I consider last year's race one of the best races I've ever run-- second maybe only to last year's Silver Rush. It was a good day. A very good day. I surprised myself. I honestly think it would be easier (though by no means easy) for me to set another PR at the Leadville 100. So, another PR at Collegiate Peaks will be very tough-- far from guaranteed. If I could improve my time by 5 minutes and go sub-4 hours, I'd be thrilled. Of all my races this May, I find Collegiate Peaks (the shortest race) to be the most intimidating-- precisely because my PR is so stout; the margin for error so slim.

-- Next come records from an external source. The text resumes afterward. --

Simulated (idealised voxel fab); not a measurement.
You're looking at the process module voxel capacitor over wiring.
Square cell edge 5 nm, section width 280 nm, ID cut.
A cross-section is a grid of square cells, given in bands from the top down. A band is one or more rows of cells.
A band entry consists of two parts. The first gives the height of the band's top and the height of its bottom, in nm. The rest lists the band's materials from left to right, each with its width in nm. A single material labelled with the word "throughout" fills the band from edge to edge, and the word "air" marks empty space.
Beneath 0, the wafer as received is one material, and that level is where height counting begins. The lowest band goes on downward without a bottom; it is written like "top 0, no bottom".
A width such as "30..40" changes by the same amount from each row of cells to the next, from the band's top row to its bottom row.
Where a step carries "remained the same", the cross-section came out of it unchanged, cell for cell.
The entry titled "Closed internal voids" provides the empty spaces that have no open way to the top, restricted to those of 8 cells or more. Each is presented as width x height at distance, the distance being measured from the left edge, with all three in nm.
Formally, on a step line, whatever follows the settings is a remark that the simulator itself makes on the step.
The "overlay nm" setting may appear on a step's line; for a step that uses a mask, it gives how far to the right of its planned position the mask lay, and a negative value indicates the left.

Even though it isn't a focus race for me, I am still very motivated run Collegiate Peaks as well as I can. I often tell myself that I should just relax and quit obsessing over splits... If I PR, great. If not, who cares? But, I do enjoy the challenge of setting a PR. It's a very personal challenge-- I'm racing against my previous self, chasing my own ghost. It's an affirmation of all the extra work I put in during training this year. All those slow, snowy slogs up California Gulch. I know at some point the PRs are going to stop. And I certainly can't expect the ridiculous PRs I managed to set last year to continue indefinitely. I love trail running for its own sake. And I can think of no better way to spend my days during Leadville's wonderful summers. But, I can't deny that working hard and seeing an improvement is very rewarding too. So, I guess I'll enjoy it while I can! Like everything, there's a balance. You want to see constant improvement, but there are limitations and factors beyond your control. Tight calves. A side stitch. Heat. A strong headwind. A cold. Any of those things could easily slow me down the few minutes it would take to put a PR out of reach.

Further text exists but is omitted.